“Learn from the mistakes of others…”

“Learn from the mistakes of others. You can’t live long enough to make them all yourself.”

Eleanor Roosevelt

Much has been written recently about students learning from their mistakes. I’ve read plenty about the importance of letting pupils get things wrong as long as it is done in a supportive, safe environment. However, at this time of exams getting things wrong doesn’t necessarily gain the credit that might be imagined. When reports are written, teachers will tend to focus on what is right and getting things wrong isn’t celebrated. Any teacher will tell their pupils that the most important part of an exam are the lessons spent going back over tests, the process of learning from mistakes. Most pupils will probably say that these are some of the least exciting lessons of the year, after all the mark has been decided and it is a long time before they will take another test.

In a world of social media word and deed are recorded and remembered. This week a group of university students at Oxford voted to remove a portrait of the Queen from their common room as in their eyes it represented British colonialism. The students are of course entitled to decide for themselves what hangs on the walls of their social space as long as their procedures are followed. It seems that the world’s media feel that it for them to comment, criticise and judge what is after all a relatively low-key action that affects no-one but a small number of college members. The College President has reassured all those who care to be concerned that the portrait is in safe keeping should there be a change of mind. Universities should be places of discussion and we must be very careful when we restrict those engaged in learning from discussion, debate and a little controversy. Some will not stick to the views that they held in their younger years and others will not change, but in cyberspace a record will be kept.

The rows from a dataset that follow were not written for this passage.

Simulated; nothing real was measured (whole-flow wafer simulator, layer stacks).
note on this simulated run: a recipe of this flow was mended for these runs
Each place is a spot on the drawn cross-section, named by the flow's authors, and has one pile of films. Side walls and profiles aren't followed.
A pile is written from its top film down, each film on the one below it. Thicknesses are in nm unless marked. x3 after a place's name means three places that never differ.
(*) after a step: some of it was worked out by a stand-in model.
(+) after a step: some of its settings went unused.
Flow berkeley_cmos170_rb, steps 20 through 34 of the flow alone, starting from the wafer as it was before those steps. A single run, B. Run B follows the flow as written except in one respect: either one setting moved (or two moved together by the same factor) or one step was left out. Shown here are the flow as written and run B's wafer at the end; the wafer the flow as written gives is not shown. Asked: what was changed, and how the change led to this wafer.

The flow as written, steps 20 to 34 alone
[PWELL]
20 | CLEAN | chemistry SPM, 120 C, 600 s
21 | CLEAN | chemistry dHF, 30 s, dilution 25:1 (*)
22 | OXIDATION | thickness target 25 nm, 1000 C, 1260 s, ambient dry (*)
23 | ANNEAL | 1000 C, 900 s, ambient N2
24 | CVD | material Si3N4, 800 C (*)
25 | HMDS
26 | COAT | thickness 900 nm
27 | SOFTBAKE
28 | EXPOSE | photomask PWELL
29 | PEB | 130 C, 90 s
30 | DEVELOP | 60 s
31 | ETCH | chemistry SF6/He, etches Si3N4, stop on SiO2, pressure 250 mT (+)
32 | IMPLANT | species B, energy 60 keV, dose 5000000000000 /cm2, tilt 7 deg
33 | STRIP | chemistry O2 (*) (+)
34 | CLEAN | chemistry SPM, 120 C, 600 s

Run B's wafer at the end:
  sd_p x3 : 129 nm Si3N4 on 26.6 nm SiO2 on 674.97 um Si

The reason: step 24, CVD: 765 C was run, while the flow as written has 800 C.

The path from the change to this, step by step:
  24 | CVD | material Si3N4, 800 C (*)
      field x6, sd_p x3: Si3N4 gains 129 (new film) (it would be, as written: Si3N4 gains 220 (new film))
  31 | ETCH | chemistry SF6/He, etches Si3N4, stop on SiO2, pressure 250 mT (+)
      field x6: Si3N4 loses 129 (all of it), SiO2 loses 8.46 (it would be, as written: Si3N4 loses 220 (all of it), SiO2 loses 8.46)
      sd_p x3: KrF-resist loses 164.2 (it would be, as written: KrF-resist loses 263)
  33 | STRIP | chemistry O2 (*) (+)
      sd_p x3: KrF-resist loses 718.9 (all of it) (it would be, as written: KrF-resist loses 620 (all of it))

England cricketer Ollie Robinson is currently suspended from the national team as a consequence of offensive tweets made ten years earlier. As a player in a national team his tweets have become a matter of wider interest. When he made them they perhaps represented a young man who did not understand his position of privilege, nor perhaps did he understand that his view was unacceptable in the world around him. In some quarters of the media this attention has been deemed unfair and it has been said that he is carrying the can for errors of many others. There is no doubt that this is a complex issue, in some respects it always has been. Young people sometimes speak before they have truly considered the impact or offence their words may cause. Some may look at the actions of their earlier self and be bewildered and regretful by their lack of judgment and the offence or harm caused. We should not ignore, we should seek to learn.

As a community of diverse and wide experiences I hope that all pupils have the confidence to speak for themselves and I hope that they have the thoughtfulness to think of others and their own position of privilege before they speak or act. If we are able to create a community in which everyone has a voice, then we will have succeeded in creating a school of which all can be proud. Debate and disagreement are all part of the learning process. Making mistakes is understood as being a necessary part of coming to an understanding, but offence and harm can have no place. We do not have to agree but we do need to show respect and care for each other.